The unclassifiable writer and translator's collected nonfiction shows us a brilliant mind at work.

Theo Cote, courtesy of Farrar, Straus and Giroux

Lydia Davis would begin this review simply. So I will. So I am. So I have. Which tense is right? I suppose they all are, or each might be, depending on what I mean to do here. I suppose the fact that I’m thinking about this at all is because I’ve been reading Lydia Davis.

ESSAYS ONE by Lydia Davis
Farrar, Straus and Giroux, 512 pp., $30.00

Her latest, Essays One, collects essays and reviews and talks and some of what I’d consider ephemera. It’s a chubby volume, and as the title promises, there will be a second, which is to focus on Davis’s work as a translator (no slouch—she’s done Proust and Flaubert).

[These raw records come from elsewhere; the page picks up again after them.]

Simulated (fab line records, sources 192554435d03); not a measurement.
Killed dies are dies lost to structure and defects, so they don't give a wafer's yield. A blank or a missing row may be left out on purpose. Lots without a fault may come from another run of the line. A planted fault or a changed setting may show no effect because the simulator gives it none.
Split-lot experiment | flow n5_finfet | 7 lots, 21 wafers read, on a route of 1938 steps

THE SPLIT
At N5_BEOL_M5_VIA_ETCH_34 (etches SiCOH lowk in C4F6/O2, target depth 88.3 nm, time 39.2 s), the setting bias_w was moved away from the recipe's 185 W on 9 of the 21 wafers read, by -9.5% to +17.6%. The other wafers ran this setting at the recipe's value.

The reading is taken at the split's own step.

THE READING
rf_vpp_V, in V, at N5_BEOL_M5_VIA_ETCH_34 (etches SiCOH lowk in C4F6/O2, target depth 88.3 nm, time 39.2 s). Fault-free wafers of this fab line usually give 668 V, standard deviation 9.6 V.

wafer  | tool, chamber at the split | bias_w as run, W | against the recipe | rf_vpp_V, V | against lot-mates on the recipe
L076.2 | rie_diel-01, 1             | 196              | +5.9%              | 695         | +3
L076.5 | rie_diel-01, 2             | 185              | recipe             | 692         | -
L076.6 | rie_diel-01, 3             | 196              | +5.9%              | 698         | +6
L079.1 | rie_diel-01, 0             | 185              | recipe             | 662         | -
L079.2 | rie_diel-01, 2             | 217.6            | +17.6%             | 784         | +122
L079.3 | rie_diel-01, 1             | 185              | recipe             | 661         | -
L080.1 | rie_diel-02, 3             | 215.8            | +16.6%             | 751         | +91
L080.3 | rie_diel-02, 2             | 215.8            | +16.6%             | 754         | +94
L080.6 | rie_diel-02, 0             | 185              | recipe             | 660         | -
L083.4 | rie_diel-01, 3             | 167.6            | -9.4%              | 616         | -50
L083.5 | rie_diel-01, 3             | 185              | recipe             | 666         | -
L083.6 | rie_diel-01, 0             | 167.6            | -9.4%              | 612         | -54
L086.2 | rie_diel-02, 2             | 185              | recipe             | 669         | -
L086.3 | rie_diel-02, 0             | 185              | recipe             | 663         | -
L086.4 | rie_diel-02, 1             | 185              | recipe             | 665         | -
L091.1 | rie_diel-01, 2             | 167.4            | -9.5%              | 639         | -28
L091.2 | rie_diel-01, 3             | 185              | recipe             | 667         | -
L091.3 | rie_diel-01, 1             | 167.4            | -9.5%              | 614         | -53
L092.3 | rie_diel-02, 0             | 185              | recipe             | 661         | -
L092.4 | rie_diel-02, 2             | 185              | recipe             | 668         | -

Essays One is a miscellany by definition. It contains the introduction to a collection of Lucia Berlin stories, and some thoughts on Thomas Pynchon’s early work, and a careful study of Dutch snapshots from photography’s earliest days. The book’s raison d’etre is not to preserve these individual pieces—though some of what’s in here is quite worth saving—it’s to elevate Davis to the office of a Great American ... well, again, it’s hard to know what word to use. Let’s just agree that Davis, now 72, is an elder stateswoman of American letters.

She began her career writing short stories. Her first major press collection, Break It Down, shows an unorthodox mind at work, though her more experimental prose was ahead of her. This was followed by The End of the Story, a book that feels like an outlier in Davis’s oeuvre, but one I love. It is surely one of the best novels ever written on the subject of romantic obsession.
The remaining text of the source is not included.